“Shadowboxer” is a feature film trapped in the parameters of a short film. As a result, there is a great deal of action and emotion unattractively compressed and virtually screaming for a fuller chance to breathe.
The focus here is on Reena, a malcontent teenager living in a squalid apartment with a mother who is constantly humiliated by her obnoxious boyfriend. Reena has no respect for anyone or anything and she doesn’t feel guilty about picking fights with her would-be boyfriend or shoplifting from the supermarket where her mother is a cashier. Inevitably, Reena’s attitude gets the better of her and the worst of her mother’s boyfriend, resulting in a violent attack that puts Reena in a jail cell where she passes the time by slicing lines in her arm with a sliver of metal.

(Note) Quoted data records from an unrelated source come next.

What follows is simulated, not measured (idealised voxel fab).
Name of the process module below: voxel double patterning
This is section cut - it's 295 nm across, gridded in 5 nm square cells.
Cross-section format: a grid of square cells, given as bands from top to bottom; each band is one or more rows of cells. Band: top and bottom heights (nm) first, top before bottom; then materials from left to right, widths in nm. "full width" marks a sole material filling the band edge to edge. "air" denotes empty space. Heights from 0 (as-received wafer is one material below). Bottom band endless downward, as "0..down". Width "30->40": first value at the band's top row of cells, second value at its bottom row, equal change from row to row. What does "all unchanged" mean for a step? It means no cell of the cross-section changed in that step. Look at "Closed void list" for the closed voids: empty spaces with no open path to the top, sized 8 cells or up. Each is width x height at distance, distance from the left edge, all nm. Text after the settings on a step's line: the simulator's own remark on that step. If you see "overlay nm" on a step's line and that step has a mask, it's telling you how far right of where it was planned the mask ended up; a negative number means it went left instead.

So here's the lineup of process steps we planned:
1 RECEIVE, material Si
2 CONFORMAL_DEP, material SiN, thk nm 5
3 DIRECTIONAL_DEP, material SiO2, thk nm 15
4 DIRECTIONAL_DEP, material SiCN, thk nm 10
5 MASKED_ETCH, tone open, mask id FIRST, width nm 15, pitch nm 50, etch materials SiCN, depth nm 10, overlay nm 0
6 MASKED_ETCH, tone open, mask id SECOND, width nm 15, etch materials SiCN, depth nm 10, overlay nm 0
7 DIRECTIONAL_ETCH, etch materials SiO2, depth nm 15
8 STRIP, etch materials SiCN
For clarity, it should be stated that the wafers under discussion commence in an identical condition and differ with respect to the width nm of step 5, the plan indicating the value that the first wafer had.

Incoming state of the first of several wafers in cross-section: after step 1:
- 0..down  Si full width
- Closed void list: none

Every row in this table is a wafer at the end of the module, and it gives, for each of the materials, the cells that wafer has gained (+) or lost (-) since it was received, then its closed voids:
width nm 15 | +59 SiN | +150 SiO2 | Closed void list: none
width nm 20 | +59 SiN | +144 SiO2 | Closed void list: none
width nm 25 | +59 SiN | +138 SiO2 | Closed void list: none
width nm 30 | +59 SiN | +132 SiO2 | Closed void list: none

Filmmaker Vilka Tzouras clearly has an eye and ear for relating the horror and misery of an at-risk teenager’s dead-end world. The angry and frequently pathetic fights between Reena and her mother are blistering, and the performances by Melissa Martinez as Reena and Iris Little-Thomas as her mother are stunning in the intensity of their frustration with the world, each other and themselves.
But unfortunately, the film’s 28-minute running time is overclogged with too many conflicts which cannot possibly be addressed with any degree of completion. Reena’s weird relationship with her sort-of boyfriend seesaws between tease and tantrum without ever being resolved, and another friendship with a violent neighborhood girl who beats up rival teens on the street comes out of nowhere and abruptly halts. The film’s violent conclusion and Reena’s exile behind bars is telegraphed too far in advance to have any real impact, and the film’s final moments (Reena’s mother confronting her at the juvenile detention facility) beg for further exposition.
I am not certain if “Shadowboxer” is intended as a calling card for a longer film. If this is the case, then by all means it deserves to be expanded. There is a wealth of talent associated in this production, and with more time the story presented here could turn into something significant.